Blocking the Courthouse Doors With Excessive Filing Fees
“Equal Justice For All” is under attack. A disturbing trend is developing…legislators desperate to fund Courts and state budgets are attempting to escalate filing fees for civil actions. They seek to allow access to the Courts only with frightening entry charges, an effort which, left unchecked, will deter the use of the justice system. Soon, access to the Courts for many, may mean wealth is required or justice is denied.
In America, we resolve our civil disputes by going to Court. We take it for granted that the Courthouse is always open for the justice system to work itself into a problem and produce an answer. For years, filing fees have been reasonable, in the $200 to $300 range. But recently, the cost of being able to sit in front of a judge and have a jury decide your case has gone up. Now, as the economic crisis lingers, and funding for state and county governments continues to constrict, there is pressure to substantially increase filing fees. As a result, we can no longer take for granted that the liberty of seeking redress in the local Courthouse will remain inviolate.
Budgetary needs are threatening justice…
As states seek funding sources to balance budgets, dangerous ideas are surfacing. Take, for example, what’s brewing in Tallahassee, Florida. At publication time, legislators are considering requiring thousands of dollars to file probate, civil cases, foreclosures, contract cases, claims of indebtedness, declaratory judgment actions, trade secret cases and others. A “graduated filing fee system” is being endorsed by many in the State capitol, and across America. Track Florida Senate Bill 1718.
Imagine, you have a serious accident and want to resolve your dispute in Court. Depending upon the value of your case, your filing fee could be as much as $5,000 in Florida…just to file the case. Contrast that with about $295 at present. Advocates for the wealthy and poor alike are alarmed. Florida Tax Watch, a non-profit watchdog, issued a report in March, 2008, and found “the filing fees act as a deterrent to court access in some instances.” The institute advocates civil-filing-fee waivers for indigent individuals, since those with the “greatest financial hardships” may defer filing to enforce and protect their rights.
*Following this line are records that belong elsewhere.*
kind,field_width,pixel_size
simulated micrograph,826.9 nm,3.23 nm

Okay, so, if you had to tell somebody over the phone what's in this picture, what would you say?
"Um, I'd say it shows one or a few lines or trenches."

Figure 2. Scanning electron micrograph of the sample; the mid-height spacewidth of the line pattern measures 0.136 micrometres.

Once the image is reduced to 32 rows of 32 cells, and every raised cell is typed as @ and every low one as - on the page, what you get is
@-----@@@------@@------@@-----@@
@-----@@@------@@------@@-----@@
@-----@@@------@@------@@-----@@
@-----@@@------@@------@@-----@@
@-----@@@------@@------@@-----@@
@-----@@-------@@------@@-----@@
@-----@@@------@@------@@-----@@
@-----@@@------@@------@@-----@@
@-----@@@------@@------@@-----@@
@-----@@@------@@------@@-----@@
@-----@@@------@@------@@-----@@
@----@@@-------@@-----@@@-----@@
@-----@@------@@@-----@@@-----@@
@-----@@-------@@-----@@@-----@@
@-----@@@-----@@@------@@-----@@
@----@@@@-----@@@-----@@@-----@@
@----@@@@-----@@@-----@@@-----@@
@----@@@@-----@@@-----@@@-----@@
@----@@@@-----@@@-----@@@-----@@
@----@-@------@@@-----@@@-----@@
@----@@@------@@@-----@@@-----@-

When you die, and you need protection of the probate Courts, your survivors may have to fork over as much as $2,000 if current Florida legislation is successful. Many times that kind of money is not available until the probate process is completed. On the real estate front, if you are foreclosed, you may have to repay the lender the $1,000 (or up to $2,000) the State is thinking about charging for the initiation of the case against you. That’s on top of what you are adjudicated to owe for the home from which you will be evicted.
USA Today ran an editorial on July 30, 2008 with the subtitle, “Money-grabbing imperils justice.” According to the the attorney author, “…the integrity and independence of the courts are jeopardized when legislatures regard the courts as revenue-generators. Without proper safeguards, the increases make it harder for low-income litigants to get their fair day in court.” With fees as high as Florida is considering, middle income earners will face the same dilemma. Will the mantra be “debt for justice?”
The idea of balancing budgets by blocking access to the Courthouse for those not wealthy is, at these levels, clearly unconstitutional. While traditionally Courts have been reluctant to determine that filing fees violate equal protection and due process guarantees, never before have filing fees in the thousands of dollars been scrutinized by judicial review. If these fees go into effect, look for long legal battles.
There is a greater danger here. When individuals and businesses cannot afford to initiate cases in the local Courthouse, there may be more resort to self-help remedies. Such an effect will whittle down the judicial protections we enjoy, and move us several steps backwards as a civilized society. As more disputes are resolved outside the judicial system, federal and state constitutional guarantees will deteriorate for greater segments of the population.
At publication time, we don’t know what the final result will be from Tallahassee or the other state capitals…but one thing can be assured, as filing fees reach unspeakable levels, more litigation will clog the Courts to keep the doors of justice open…if the filing party, of course, can afford the very filing fees he or she seeks to have declared unconstitutional.